Sen. McCain also has the lowest unfavorables on the remaining three candidates:
McCain gets an extraordinarily high 52% favorable from Democrats and independents who lean Democratic, while Obama gets a 39% favorable rating from Republicans and Republican leaners. Clinton , on the other hand, receives only a 20% favorable rating from Republicans and Republican leaners.
What about favorability among the candidate’s respective parties? Gallup shows Sen. McCain with higher favorability among Republicans (87%) than either Sen. Obama (80%) or Sen. Clinton (79%) has with Democrats. So much for the enthusiasm gap.
March 18th, 2008 at 10:15 am
This is the good news out of the poll, which is indeed good news.
The bad news, though, is that even with these numbers, McCain still loses to Obama by 2 and to Clinton by 5. How can this be?

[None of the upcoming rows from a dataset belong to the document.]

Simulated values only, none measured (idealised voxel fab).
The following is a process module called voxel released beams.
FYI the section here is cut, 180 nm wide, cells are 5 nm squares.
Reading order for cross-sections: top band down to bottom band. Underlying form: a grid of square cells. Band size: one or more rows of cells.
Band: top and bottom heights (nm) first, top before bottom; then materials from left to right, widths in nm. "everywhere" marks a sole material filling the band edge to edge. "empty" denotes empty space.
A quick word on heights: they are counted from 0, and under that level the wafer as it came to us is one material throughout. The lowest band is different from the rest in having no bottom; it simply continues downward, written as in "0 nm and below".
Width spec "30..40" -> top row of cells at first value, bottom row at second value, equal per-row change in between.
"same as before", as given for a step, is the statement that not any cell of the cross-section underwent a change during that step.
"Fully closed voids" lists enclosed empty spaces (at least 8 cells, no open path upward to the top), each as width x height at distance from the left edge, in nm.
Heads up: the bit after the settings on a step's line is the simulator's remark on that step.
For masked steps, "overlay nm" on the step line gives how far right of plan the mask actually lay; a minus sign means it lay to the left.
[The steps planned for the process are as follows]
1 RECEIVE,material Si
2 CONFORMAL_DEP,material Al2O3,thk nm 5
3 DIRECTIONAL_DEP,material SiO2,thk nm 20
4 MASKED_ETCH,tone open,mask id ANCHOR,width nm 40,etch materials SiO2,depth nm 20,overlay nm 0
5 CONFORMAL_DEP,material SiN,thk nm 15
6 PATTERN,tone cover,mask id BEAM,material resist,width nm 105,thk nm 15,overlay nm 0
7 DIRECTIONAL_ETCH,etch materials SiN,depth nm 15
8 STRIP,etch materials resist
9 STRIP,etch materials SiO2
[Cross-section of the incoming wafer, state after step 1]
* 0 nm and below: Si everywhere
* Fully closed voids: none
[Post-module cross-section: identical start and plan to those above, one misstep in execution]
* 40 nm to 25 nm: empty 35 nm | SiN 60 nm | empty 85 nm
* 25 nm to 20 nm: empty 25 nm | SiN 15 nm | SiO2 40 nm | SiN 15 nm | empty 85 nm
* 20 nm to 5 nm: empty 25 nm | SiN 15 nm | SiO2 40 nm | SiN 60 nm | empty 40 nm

The problem is people are practically just as favorably disposed toward Obama as they are to McCain. For comparison, at this point in the 2004 election season, John Kerry held a 28% favorability rating (compared to Obama’s 62%) – and that’s no exaggeration. In fact, the highest favorability rating Kerry ever garnered during the campaign was somewhere around 41-46%, depending on which pollster you read at the time.
Obviously, when you have three candidates all over 50%, you’ve got a relatively large sub-segment of the population that is okay with any of them. Even more so if it’s a McCain-Obama matchup.
I’m not saying this to disparage McCain at all – I am glad his favorables are this high and it gives us a great position of strength to campaign from. I’m just saying we’ve still got a hard slog ahead of us.
March 18th, 2008 at 12:34 pm
How are these favorables so different from the Rasmussen numbers?
March 18th, 2008 at 1:54 pm
McCain’s a lib. No real choice this cycle. Kill me now.